Reputation: 75
I have a pd Dataframe that has a lot of planes in the XY plane. The dataframe consists of the points' x and y coordinates. I want to check every point's distance to all other points using the pythagorean theorem and count number of points within a certain distance of that point.
def distance(x1, y1, x2, y2):
return math.sqrt((x1 - x2)**2 + (y1 - y2)**2)
df = pd.DataFrame({'X':[random.randint(1,100) for i in range(100)], 'Y':[random.randint(1,100) for i in range(100)]})
I realise that I can loop over the dataframe but that is not best practice and it takes too long. Is there a way I can optimize this process.
Ultimately I'd want another column in the dataframe that stores the number of points in the dataframe that are within a certain distance of each point.
EDIT: Another thing I am trying to do is look for arbitrary points (or zones) in the XY plane with the most number of points within a given radius. What I basically mean is I want to also look at positions in the plane that are not necessarily points in the dataframe but are still within the limits of the plane.
Upvotes: 0
Views: 54
Reputation: 3593
If you want your code to run fast using pandas and numpy you should try to get used to writing functions that look like they only work with numbers but you can actually input numpy arrays/pandas series. E.g. if you want to find all points in your df being distance r
or less from the point cx, cy
you could do that like so
def close_to_my_point(x,y):
return (x-cx)**2+(y-cy)**2 <= r**2
close_to_my_point(df["X"],df["Y"])
This gives you a series of booleans indicating if your point at that position in the dataframe now is close to cx, cy
or not. Notice now that when summing over True, False values True behaves like 1 and False like 0. So sum(close_to_my_point(df["X"],df["Y"]))

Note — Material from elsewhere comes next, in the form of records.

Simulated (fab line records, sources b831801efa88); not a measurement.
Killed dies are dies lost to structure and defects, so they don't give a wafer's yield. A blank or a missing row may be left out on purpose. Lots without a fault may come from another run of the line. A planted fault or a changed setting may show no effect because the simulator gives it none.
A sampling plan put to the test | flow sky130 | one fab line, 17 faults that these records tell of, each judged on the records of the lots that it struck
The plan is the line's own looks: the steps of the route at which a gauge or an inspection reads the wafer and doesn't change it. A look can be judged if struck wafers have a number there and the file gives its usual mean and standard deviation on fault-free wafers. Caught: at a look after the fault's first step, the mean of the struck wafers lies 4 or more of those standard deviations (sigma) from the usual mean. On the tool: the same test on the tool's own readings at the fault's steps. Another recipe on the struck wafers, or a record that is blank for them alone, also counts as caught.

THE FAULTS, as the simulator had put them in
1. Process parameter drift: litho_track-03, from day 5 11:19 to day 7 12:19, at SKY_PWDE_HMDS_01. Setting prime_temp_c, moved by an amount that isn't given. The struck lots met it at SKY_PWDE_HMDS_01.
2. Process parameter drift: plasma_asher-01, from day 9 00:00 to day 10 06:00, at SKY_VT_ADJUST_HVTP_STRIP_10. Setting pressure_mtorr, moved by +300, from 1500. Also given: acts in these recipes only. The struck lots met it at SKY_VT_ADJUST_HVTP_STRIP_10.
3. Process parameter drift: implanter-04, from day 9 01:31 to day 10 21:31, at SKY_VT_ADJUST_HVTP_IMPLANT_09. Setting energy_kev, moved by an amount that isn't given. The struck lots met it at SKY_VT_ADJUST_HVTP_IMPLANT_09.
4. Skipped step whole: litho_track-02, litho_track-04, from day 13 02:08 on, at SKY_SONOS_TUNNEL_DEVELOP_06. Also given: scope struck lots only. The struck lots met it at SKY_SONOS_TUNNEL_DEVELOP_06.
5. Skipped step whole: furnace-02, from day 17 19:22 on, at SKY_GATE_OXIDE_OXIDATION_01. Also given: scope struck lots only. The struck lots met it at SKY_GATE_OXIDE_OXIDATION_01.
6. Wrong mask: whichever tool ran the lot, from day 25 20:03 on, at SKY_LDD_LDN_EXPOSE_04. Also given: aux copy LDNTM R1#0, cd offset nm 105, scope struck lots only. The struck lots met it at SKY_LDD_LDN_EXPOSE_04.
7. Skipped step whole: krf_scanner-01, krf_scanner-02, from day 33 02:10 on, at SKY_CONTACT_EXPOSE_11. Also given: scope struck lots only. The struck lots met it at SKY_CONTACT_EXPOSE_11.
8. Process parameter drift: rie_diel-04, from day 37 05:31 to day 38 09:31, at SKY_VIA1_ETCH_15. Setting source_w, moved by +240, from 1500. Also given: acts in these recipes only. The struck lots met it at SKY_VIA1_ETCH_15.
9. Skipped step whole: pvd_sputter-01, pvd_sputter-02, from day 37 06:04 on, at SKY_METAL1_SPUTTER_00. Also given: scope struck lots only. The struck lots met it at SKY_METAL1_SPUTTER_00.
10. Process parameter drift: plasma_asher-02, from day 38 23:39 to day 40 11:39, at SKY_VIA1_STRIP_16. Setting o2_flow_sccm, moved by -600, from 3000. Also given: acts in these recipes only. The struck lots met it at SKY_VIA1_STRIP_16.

does what you want for one point.
For functions that can't be applied to series by default there is np.vectorize to change that. Putting all that together you get something that can calculate the amount of points in some distance quite quickly:
def disk_equation(cx,cy,r):
return lambda x,y: (x-cx)**2+(y-cy)**2<= r**2
points_in_distance = lambda x,y: sum(disk_equation(x,y,20)(df["X"],df["Y"]))
df["points_closer_than_20"] = np.vectorize(points_in_distance)(df["X"],df["Y"])
Upvotes: 1
Reputation: 4347
There is a whole lot of tools for pairwise distance calculations included in SciPy
: enter link description here
The simplest one to use would be a distance_matrix
that calculates pairwise distances and returns those as a matrix. First you need to convert your dataframe into a properly formatted numpy array:
import random
from scipy.spatial import distance_matrix
import pandas as pd
import numpy as np
df = pd.DataFrame({'X':[random.randint(1,100) for i in range(100)], 'Y': random.randint(1,100) for i in range(100)]})
foo = np.array([(x,y) for x, y in zip(df.X, df.Y)])
baz = distance_matrix(foo, foo)
Here we're using foo
twice since we want all pairwise distances to all points in the array.
Upvotes: 1